But this is not really OOP. We call type directly and we don't override or call the parent __new__. Let's do it:

class UpperAttrMetaclass(type):

    def __new__(upperattr_metaclass, future_class_name,
                future_class_parents, future_class_attr):

        uppercase_attr = {}
        for name, val in future_class_attr.items():
            if not name.startswith('__'):
                uppercase_attr[name.upper()] = val
            else:
                uppercase_attr[name] = val

        # reuse the type.__new__ method
        # this is basic OOP, nothing magic in there
        return type.__new__(upperattr_metaclass, future_class_name,
                            future_class_parents, uppercase_attr)

You may have noticed the extra argument upperattr_metaclass. There is nothing special about it: __new__ always receives the class it's defined in, as first parameter. Just like you have self for ordinary methods which receive the instance as first parameter, or the defining class for class methods.

Of course, the names I used here are long for the sake of clarity, but like for self, all the arguments have conventional names. So a real production metaclass would look like this:

class UpperAttrMetaclass(type):

    def __new__(cls, clsname, bases, dct):

        uppercase_attr = {}
        for name, val in dct.items():
            if not name.startswith('__'):
                uppercase_attr[name.upper()] = val
            else:
                uppercase_attr[name] = val

        return type.__new__(cls, clsname, bases, uppercase_attr)

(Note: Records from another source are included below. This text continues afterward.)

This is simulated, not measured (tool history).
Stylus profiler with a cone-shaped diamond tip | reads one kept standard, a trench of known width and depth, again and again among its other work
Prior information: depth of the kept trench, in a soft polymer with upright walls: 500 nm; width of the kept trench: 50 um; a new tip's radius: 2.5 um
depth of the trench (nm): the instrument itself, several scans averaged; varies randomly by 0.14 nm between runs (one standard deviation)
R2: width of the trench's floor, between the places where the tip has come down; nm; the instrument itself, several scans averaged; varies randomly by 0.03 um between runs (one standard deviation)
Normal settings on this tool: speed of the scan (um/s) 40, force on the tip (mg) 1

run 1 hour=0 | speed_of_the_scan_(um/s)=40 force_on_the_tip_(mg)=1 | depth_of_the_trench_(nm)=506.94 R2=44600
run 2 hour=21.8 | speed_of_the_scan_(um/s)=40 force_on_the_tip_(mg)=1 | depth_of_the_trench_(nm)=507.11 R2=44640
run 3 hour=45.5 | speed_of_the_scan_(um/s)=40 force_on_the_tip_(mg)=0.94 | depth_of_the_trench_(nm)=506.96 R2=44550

We can make it even cleaner by using super, which will ease inheritance (because yes, you can have metaclasses, inheriting from metaclasses, inheriting from type):

class UpperAttrMetaclass(type):

    def __new__(cls, clsname, bases, dct):

        uppercase_attr = {}
        for name, val in dct.items():
            if not name.startswith('__'):
                uppercase_attr[name.upper()] = val
            else:
                uppercase_attr[name] = val

        return super(UpperAttrMetaclass, cls).__new__(cls, clsname, bases, uppercase_attr)

Oh, and in python 3 if you do this call with keyword arguments, like this:

class Foo(object, metaclass=Thing, kwarg1=value1):
    ...

It translates to this in the metaclass to use it:

class Thing(type):
    def __new__(cls, clsname, bases, dct, kwargs1=default):
        ...

That's it. There is really nothing more about metaclasses.

The reason behind the complexity of the code using metaclasses is not because of metaclasses, it's because you usually use metaclasses to do twisted stuff relying on introspection, manipulating inheritance, vars such as __dict__, etc.

Indeed, metaclasses are especially useful to do black magic, and therefore complicated stuff. But by themselves, they are simple:

• intercept a class creation
• modify the class
• return the modified class

Why would you use metaclasses classes instead of functions?

Since __metaclass__ can accept any callable, why would you use a class since it's obviously more complicated?

There are several reasons to do so:

• The intention is clear. When you read UpperAttrMetaclass(type), you know what's going to follow
• You can use OOP. Metaclass can inherit from metaclass, override parent methods. Metaclasses can even use metaclasses.
• Subclasses of a class will be instances of its metaclass if you specified a metaclass-class, but not with a metaclass-function.
• You can structure your code better. You never use metaclasses for something as trivial as the above example. It's usually for something complicated. Having the ability to make several methods and group them in one class is very useful to make the code easier to read.
• You can hook on __new__, __init__ and __call__. Which will allow you to do different stuff. Even if usually you can do it all in __new__, some people are just more comfortable using __init__.
• These are called metaclasses, damn it! It must mean something!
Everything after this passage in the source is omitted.